BISSELL, Circuit Judge.

This court by its order dated August 2, 1984, accepted an interlocutory appeal from the United States Claims Court stating the question to be considered as follows:

[W]hether the United States should be compelled to furnish the separate ac-countings called for by the Claims Court’s orders.

These separate accountings are denominated “supplemental” accountings and require the government (a) to account for the amounts paid or expended specifically for the benefit of each reservation-owning Chippewa band, and (b) with respect to the White Earth Band to identify all allotments granted on the White Earth Reservation to persons who. were not members of the White Earth Band as of the effective date of the Nelson Act of 1889. The effect of a band-by-band accounting would be to disallow offsets for payments made by the government to the Tribe unless proved to be made to a particular band. Except for the Red Lake Band, the government has not kept any records of a band-by-band basis. We hold that the United States cannot be compelled to furnish separate ac-countings for property and expenditures based on the pleadings in Nos. 19 and 188. Accordingly, the Interlocutory Order of the Claims Court filed July 2, 1984, requiring these separate accountings, is hereby vacated.

ANALYSIS

The questions presented here arise in proceedings Nos. 19 and 189-A (consolidated) and No. 188 under the Indian Claims Commission Act of 1946, formerly codified at 25 U.S.C. §§ 70 et seq., over which the Claims Court now has jurisdiction.

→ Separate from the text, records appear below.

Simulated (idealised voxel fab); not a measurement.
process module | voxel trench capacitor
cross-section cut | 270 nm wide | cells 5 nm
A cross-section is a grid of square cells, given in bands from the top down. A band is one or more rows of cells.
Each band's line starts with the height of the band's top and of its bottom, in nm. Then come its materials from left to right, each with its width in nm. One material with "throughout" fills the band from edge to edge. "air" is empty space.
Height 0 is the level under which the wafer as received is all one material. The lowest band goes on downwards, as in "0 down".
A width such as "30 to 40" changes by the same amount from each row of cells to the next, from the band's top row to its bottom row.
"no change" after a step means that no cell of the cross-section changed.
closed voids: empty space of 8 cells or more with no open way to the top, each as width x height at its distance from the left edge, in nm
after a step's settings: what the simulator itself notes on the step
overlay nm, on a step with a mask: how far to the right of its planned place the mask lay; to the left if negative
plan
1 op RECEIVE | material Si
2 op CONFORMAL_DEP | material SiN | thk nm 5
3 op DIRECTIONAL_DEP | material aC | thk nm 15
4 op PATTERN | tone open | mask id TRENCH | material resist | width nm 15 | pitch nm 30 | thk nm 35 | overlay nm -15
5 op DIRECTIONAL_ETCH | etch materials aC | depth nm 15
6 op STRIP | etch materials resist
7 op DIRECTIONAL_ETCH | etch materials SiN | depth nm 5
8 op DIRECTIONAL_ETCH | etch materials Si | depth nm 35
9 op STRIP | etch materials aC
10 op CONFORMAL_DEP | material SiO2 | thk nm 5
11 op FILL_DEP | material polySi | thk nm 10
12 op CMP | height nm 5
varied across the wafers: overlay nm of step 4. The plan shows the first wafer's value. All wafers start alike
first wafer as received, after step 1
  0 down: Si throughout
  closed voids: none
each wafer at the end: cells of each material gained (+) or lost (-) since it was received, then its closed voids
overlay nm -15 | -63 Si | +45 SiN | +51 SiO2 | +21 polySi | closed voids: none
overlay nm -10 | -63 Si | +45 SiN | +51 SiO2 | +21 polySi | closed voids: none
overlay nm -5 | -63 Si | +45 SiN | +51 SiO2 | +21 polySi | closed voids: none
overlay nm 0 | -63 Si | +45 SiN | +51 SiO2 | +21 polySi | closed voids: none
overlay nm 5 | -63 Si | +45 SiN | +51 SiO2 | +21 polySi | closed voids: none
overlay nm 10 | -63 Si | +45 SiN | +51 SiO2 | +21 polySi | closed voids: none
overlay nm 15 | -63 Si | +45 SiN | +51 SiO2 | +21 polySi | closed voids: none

The appellees’ main contention before this court is that the order of the Claims Court is procedural in nature, easily falling within the discretionary powers of the trial court which should be left to manage the cases before it. Except with respect to the Red Lake Band, we do not agree. The underlying substance of appellees’ motion to the Claims Court for a band-by-band accounting and for an accounting of allotments taken from one band’s land and given to Indians of other bands was to set forth new claims not timely pleaded and therefore barred by the statute of limitations. 2 Cf. United, States v. Kiowa, Comanche and Apache Tribes, 479 F.2d 1369, 1377-78, 202 Ct.Cl. 29 (1973) (denying motion to intervene which in substance would result in addition of an adverse claim), cert. denied, 416 U.S. 936, 94 S.Ct. 1936, 40 L.Ed.2d 287 (1974). 25 U.S.C. § 70k (1976) bars claims existing before August 13, 1946, but “not presented within” five years thereafter. It is the precedent of this court that the word “presented,” in light of rule 13(c) of the Indian Claims Commission (identical to rule 15(c) of the Federal Rules of Civil Procedure), “should be read liberally to permit an amended pleading to relate back where there is sufficient notice.” Snoqualmie Tribe of Indians v. United States, 372 F.2d 951, 959-61, 178 Ct.Cl. 570 (1967). In other words, the inquiry in a determination of whether a claim should relate back focuses on the notice given by the general fact situation set forth in the original pleading. Id., 372 F.2d at 960. The court allowed the amendment in Snoqualmie “because the *341 government was put on notice in 1951 of the possibility that the Snoqualmie organization might expand the scope of its claim.” Id. at 961.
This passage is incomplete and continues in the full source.